}

Monday, April 13, 2009

Doing the devil’s work

Last week, an extremist christianist group ineptly launched a campaign against marriage equality featuring a TV ad using actors pretending to be real people to give credibility to the group’s lies and distortions. The deception was revealed by the Human Rights Campaign, which posted the actors’ audition tapes. The embarrassed haters responded by asserting copyright over the auditions and forcing YouTube to take them down, apparently hoping that hiding them would help them promote their lies without the general public knowing the truth.

The commercial is part of their hate campaign using as part of its acronym, “M4M”. A simple Google search would’ve shown this wasn’t a good idea for them. They also didn’t buy all the web domains with the full acronym of their hate campaign, so one has been set up to oppose them.

Add it all up and the hate group seems bumbling and buffoonish. But despite their ineptitude—or because of it—they received hundreds of thousands of dollars worth of free publicity. As rational people laughed at the group’s cartoonish antics, their target audience found out about them—and may not have otherwise. Maybe the group’s stupidity was real, maybe it was an act to get a reaction, but in any case they got far more publicity than they or their far right backers could ever have funded.

As is so often the case, the centre and left did far more to advance the message of the haters than the haters themselves. They may have mocked the hate group or merely refuted the group’s lies, but in doing so they spoke only to people who already agreed with them, while helping to spread general awareness of the hate group and its campaign.
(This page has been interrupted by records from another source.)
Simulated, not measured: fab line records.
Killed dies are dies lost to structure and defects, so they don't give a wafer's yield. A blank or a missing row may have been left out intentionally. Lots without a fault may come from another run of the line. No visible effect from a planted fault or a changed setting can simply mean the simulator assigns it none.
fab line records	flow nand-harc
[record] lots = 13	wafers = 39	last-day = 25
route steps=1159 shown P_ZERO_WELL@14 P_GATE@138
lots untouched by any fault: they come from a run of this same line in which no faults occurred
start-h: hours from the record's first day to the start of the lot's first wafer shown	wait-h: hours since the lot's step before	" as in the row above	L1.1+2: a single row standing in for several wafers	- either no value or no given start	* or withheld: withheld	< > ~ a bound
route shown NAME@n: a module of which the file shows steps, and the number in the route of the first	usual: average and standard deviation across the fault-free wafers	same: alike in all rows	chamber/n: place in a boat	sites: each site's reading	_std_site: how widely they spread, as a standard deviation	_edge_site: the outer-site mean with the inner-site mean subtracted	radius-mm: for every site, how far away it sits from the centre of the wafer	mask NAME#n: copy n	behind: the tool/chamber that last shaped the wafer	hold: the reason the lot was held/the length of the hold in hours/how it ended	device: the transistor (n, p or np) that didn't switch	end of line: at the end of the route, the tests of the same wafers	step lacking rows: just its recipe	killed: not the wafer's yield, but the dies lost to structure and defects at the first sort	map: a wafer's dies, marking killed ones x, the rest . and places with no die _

This is the dilemma for political bloggers: How much attention do we give to what our adversaries are doing? Do we ignore them and hope their project goes away, or do we take them on in the hope of stopping them? Neither approach is necessarily right or wrong, and both are fraught with potential danger. This week’s events demonstrate that conundrum with crystal clarity.

I think that the attention that we on the centre and left give to the antics of the right has to be determined, in part, by the scale of the threat. But whatever our response, we must make sure we don’t do the haters’ work for them: It’s tempting to link to the latest hate project in order to mock or refute it, but it’s not always the right choice. For one thing, the more links a site or video gets, the higher it will be in Google rankings.

It’s possible to refute the lies of the far right without calling attention to the haters themselves, which is why I seldom mention far right groups or their leaders by name or link to rightwing sites. For me, the issue isn’t any one group—since they’re all interlocked one way or another, anyway—but rather the lies, deceptions and distortions they use in their hate campaigns. For me, it’s important to fight the devil’s work without helping to advance that work. Sometimes it’s impossible to do the first without also doing the second, but we must be aware of that when we’re doing it. Otherwise, we may inadvertently help our enemies without even realising it, thereby helping the devil grow stronger, and that’s a bad thing.

2 comments:

epilonious said...

The way I see it, If you expose the lies, then the cycle set up is that they get lots of publicity, but also gets lots of negative attention for lying and otherwise being douches.

Sure, the 'wingnuts' will know about them and work to support them, but the people who are not wingnuts will look at it and go "oh, this is that group that lied, and these are the people that support them now".

Either way, such antics seem like final acts of desperation.

Arthur Schenck said...

I don't think there's any single rule that works all the time. Sometimes, a refutation of lies alone is sufficient, because the wingnuts all use the same talking points. But other times, it's necessary to refute specific cases.

And while I also think that bloggers mostly "preach to the choir" (regardless of their position on the political spectrum), when the talk becomes common enough the mainstream news media will notice and report it, and that's when the refutation of lies makes it to the vast majority of people who are between the ends of the spectrum. Well, sometimes.

Anyway, the trick is deciding when to refute and when to ignore.